"Hello, we're the Zeros from Chula Vista."
Called the "Mexican Ramones" though they developed parallel to the Forest Hills foursome, the Zeros were one of the wellsprings of American punk. Rock revisionism disguising a loving traditionalism (like the Ramones, the Zeros were acolytes of the affect of girl groups and the derangement of surf psychedelia), they played punk as attitude and approach, not style.
When I first came across the band, it just confirmed my suspicion that punk somehow expressed the Latin condition. After all, the first time I came across a record by my fellow Queens misfits in torn jeans I pronounced their name "Rah-MOH-ness."
I never saw the Zeros in its heyday -- the band was broken up by 1980 and I had little clue of punk history outside NY until I lived out West -- and age-wise, most of 50-60 people at Southpaw couldn't have either.
There were a lot of canas on us bopping to "Don't Push Me Around," but not all of us were paunchy middle-aged punks. There was a gaggle of shellac'd garage mods, their shags, striped shirts and pointy Beatle boots the same I remember in Cavestomp in the 80s. There were also a few cholo-billies barely old enough to get in the club, too sweet in their bangs and skinny black vest. And of course the usual Brooklyn crew of gringos on cool safari.

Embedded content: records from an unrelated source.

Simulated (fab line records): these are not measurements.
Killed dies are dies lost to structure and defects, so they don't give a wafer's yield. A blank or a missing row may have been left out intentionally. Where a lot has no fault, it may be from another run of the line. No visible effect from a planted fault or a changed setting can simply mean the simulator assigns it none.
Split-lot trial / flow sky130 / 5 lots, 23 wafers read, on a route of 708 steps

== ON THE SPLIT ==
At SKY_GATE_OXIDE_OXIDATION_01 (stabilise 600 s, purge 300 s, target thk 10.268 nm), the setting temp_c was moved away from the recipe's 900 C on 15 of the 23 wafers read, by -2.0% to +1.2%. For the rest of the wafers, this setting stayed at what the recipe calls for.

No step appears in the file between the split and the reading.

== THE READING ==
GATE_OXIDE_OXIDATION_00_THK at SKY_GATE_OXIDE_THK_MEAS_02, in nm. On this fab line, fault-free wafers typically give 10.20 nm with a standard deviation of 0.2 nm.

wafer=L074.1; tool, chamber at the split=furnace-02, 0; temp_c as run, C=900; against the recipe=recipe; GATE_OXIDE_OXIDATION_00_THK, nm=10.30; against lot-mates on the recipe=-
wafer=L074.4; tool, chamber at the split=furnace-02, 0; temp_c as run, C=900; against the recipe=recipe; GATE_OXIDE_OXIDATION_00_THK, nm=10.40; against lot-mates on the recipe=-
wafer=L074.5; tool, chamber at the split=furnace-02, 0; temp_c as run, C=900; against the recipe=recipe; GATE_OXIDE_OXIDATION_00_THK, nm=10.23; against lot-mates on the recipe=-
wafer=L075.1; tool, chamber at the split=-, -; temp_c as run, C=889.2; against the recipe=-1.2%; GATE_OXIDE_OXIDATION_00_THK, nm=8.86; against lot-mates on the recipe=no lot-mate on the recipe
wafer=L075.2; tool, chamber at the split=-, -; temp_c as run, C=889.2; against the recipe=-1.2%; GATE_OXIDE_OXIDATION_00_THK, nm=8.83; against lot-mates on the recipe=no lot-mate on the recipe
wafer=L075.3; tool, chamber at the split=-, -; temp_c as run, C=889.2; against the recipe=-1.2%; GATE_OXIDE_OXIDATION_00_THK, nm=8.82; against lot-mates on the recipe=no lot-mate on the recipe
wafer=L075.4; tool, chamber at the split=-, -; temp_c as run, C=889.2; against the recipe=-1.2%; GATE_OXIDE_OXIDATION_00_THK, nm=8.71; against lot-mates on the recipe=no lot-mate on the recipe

And on the stage, four men in black pushing 50 playing teen rebellion music, songs they'd written in high school. Was it ridiculous? Actually, no. I think sometimes it takes the accommodations and disappointments of adulthood to really appreciate the bustout energy of youth.
Individually, the Zeros have remained active as musicians. Javier Escovedo (brother to Alejandro and a uncle to Sheila E.) has been in True Believers and Rank and File. Hector Peñalosa played in paisley underground band Flying Color in the 80s. And Robert Lopez is, of course, El Vez.
On stage, Javier had a little of the lineless yet hard living look of Johnny Cash, but seems to miss his role as lead singer just a little too much. He indulged in ax god clichés -- two or three times stepping to the lip of the stage and grinding on the guitar, all the better positioned for photo-snapping fans.
Robert, on the other hand, treated the whole affair like a serious goof. His trademark pencil-thin mustache, black suit, crisp white shirt and roach killer shoes giving him the look of a 50s Mexican movie star, he spent much of the show with an impish grin on his face, tossing out disarming patter that on a teen would have been amateurish, but he wore with grace.
"I've run out of things to say," he said around song #4. And in a shoutout to Mario Escovedo, Javier's younger brother and the concessioneer in back, Lopez said he "saw us practice in Javier's bedroom when he was 12. That's not true, Javier was never 12, he is... ageless."
As is the rush of the electric guitar.